On Tuesday, September 15, 2009, the Internal Revenue Service (IRS) and Department of Treasury issued two directives relaxing certain restrictions on Real Estate Mortgage Investment Conduits (REMIC) with respect to negotiating pre-default modifications to loans they hold.  Revenue Procedure 2009-45 and amendment to § 860G under 26 C.F.R. part 1 went into effect the following day.

Generally, REMICs are vehicles used to securitize mortgages.  A REMIC itself is not taxed, although the profits made by its investors are.  In exchange for REMIC’s efficient structure and tax-free status, it is highly-regulated under the tax code.  In particular, substantially all of a REMIC’s assets must consist of “qualifying mortgages” and “permitted investments.”  Under the tax code, conducting a prohibited modification involving a loan held by a REMIC may result in a 100 percent tax liability to the REMIC.  Until now, negotiating commercial loan modifications prior to a default was prohibited and would adversely impact a REMIC. 

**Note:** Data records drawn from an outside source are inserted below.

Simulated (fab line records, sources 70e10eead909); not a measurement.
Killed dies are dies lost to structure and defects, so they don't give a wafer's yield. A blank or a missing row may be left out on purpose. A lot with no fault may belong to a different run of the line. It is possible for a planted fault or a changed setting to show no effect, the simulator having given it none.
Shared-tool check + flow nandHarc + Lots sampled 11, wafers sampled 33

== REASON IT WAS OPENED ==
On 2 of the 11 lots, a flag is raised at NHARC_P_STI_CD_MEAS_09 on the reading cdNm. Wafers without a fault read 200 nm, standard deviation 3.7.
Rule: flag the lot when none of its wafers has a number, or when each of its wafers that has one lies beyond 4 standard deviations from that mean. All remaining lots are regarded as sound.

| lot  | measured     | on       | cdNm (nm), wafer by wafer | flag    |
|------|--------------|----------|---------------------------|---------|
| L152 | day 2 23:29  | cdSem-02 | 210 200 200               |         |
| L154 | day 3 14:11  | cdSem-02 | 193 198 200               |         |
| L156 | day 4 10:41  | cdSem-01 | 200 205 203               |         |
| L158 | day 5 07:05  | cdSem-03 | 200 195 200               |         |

The new IRS directives were prompted by increasing defaults and past due payments in the commercial real estate sector.  Moreover, commercial mortgage-backed securities currently embrace an estimated $150 billion in loans that will mature sometime between 2009 and 2012.  Accordingly, the recent announcements were largely prompted by concerns of a pending rise in commercial loan defaults, at a time when credit and liquidity are scarce.

IRS Revenue Procedure 2009-45

The IRS now allows servicers to discuss the modification of a loan before the borrower faces imminent default.  Under the previous interpretation of the regulation, a loan modification could only be discussed when the loan was “occasioned by default or a reasonably foreseeable default.”  The intent of Revenue Procedure 2009-45 is to allow a modification of the loan to occur, allow the parties more time to restructure loans and avoid possible default without losing the advantaged treatment of the tax status.  Specifically, Revenue Procedure 2009-45.07 recognizes that “the complexity of the mortgage loans themselves and the consequent complexity of modifications to them necessitate a substantial period prior to any expected payment or maturity default for the negotiation of any such modifications.”

How does a SERVICER Modify a COMMERCIAL loan and keep its tax status AS A REMIC?

Revenue Procedure 2009-45, in pertinent part, allows a REMIC to modify a mortgage loan if the following requirements are met:

  • The holder or servicer “reasonably believes” that there is a “significant risk” of default, based on existing, investigated facts and circumstances.  A relevant factor is “how far in the future the possible default may be.”  There is “no maximum period, however, after which default is per se not foreseeable.” § 5.03
  • The holder or servicer “reasonably believes” that the modification presents “a substantially reduced risk of default.” § 5.04
  • The loan modification must have been “effected on or after January 1, 2008.” § 8

Thus, if the above and certain other requirements are met, the IRS should not challenge the REMIC’s tax classification, or assert that a loan modification was a “prohibited modification.” 


Additionally, as part of the recent changes, an amendment was made to 26 CFR part 1 under § 860 of the Internal Revenue Code, redefining the term “significant” and “principally secured.” 

A significantly modified obligation “generally fails to be a qualified mortgage” for a REMIC.  The new regulation excepts from the definition of “significant” the following: changes in collateral; guarantees; and credit enhancement of an obligation; changes to the recourse nature of an obligation; and certain lien releases.  These changes are permitted so long as the obligation continues to be principally secured by an interest in real property.

Previously, a significantly modified obligation had to be principally secured by an interest in real property by satisfying the “80 percent” test.  The test refers to the fair market value (FMV) of real property that secures the obligation, which must equal at least 80 percent of the obligation’s adjusted price.  A decline in the collateral’s value, however, could cause a mortgage loan to fail to meet the “80 percent” test.  The IRS added an alternative method for modified mortgage loans to be principally secured if the FMV of the interest in real property after the modification equals or exceeds the FMV of the interest in real property that secured the loan immediately before the modification.

It remains to be seen how extensively the new, more relaxed REMIC rules are relied upon by servicers to modify loans in the months and years to come.   

This correspondence should not be construed as legal advice or legal opinion on any specific facts or circumstances. The contents are intended for general informational purposes only, and you are urged to consult a lawyer concerning your own situation and legal questions.